While The History Manifesto is a welcome reminder of the duty of historians to speak beyond the academy – a duty that has in the past been too easily neglected – there is a risk that the approaches outlined by Guldi and Armitage risks underselling the contribution that historians can make. Others have written about the assumptions that the Manifesto makes about the public(s) to which historians should speak – but we should also consider its assumptions about the kind of questions that historians should ask.
In 1997 Quentin Skinner published an essay in which he considered which subjects, if any, could be studied by historians who obeyed the injunctions laid down in Geoffrey Elton’s The Practice of History. His conclusion was that any historian who attempted to do so would be reduced to counting the items furniture in Chatsworth – if she had had not abandoned history altogether in favour of a career in retailing – because of the way in which the obsession with technique would restrict the subjects that she could study and the questions that she could ask. Skinner warned that if other historians followed Elton into ‘the cult of the fact’, there was a risk that history would lose ‘the power to transform us, to help us think more effectively about our society and its possible need for reform and reformation’.

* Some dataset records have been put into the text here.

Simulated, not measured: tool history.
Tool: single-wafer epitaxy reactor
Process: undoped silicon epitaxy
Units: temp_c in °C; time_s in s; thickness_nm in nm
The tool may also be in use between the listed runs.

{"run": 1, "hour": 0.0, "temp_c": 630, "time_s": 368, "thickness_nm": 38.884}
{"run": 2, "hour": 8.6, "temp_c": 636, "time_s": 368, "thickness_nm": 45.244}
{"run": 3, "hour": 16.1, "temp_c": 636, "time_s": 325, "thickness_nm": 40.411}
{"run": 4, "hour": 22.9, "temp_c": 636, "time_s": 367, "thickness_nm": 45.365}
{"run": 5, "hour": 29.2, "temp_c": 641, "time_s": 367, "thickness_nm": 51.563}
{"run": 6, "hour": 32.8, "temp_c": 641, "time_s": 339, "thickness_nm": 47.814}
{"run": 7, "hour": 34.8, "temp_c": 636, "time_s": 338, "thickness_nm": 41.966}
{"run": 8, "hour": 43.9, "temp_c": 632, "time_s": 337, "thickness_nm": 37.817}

To conduct a similar exercise with the injunctions laid down in The History Manifesto would no doubt be instructive. If historians are to demonstrate their relevance through an engagement with policymakers, then which questions should we ask? And, more importantly, which questions would we no longer be able to ask?
Of particular concern in this respect must be the fate of the scholarship regarded by Guldi and Armitage as ‘microhistory’: histories of race and class and gender. To dismiss histories of identities in these terms is not simply to risk marginalizing histories that have done much to contribute to the intellectual vitality and diversity of contemporary historical scholarship, but is also to overlook the potential of these histories to stimulate wider discussions. While this scholarship might appear to have relatively little to offer to ‘legislative committees, [or] activist campaigns, or… Silicon Valley startups’, these histories can and do play an important role in informing and initiating contemporary public debate. To attempt to participate in discussions about racial discrimination or sexual equality without the benefit of these ‘microhistories’ is to step onto the battlefield deprived of an important weapon. These histories allow us to more powerfully interrogate contemporary assumptions around identities and rights, and to ‘speak truth to power’ in a way far more profound than that proposed in the Manifesto.
To tether historians to policymakers in the manner proposed in The History Manifesto is therefore to risk transforming history from a discipline that asks difficult questions to a discipline that merely answers them. While this would no doubt do a great deal to demonstrate the relevance of historical scholarship – and to increase the influence of historians among political elites – it would come at a tremendous cost to the discipline as a whole. While there is clearly scope for historians to make a far greater contribution to the work of politicians and policymakers, to conceive of the relevance of history exclusively in these terms is to overlook the much bigger contribution that historians can make to public life.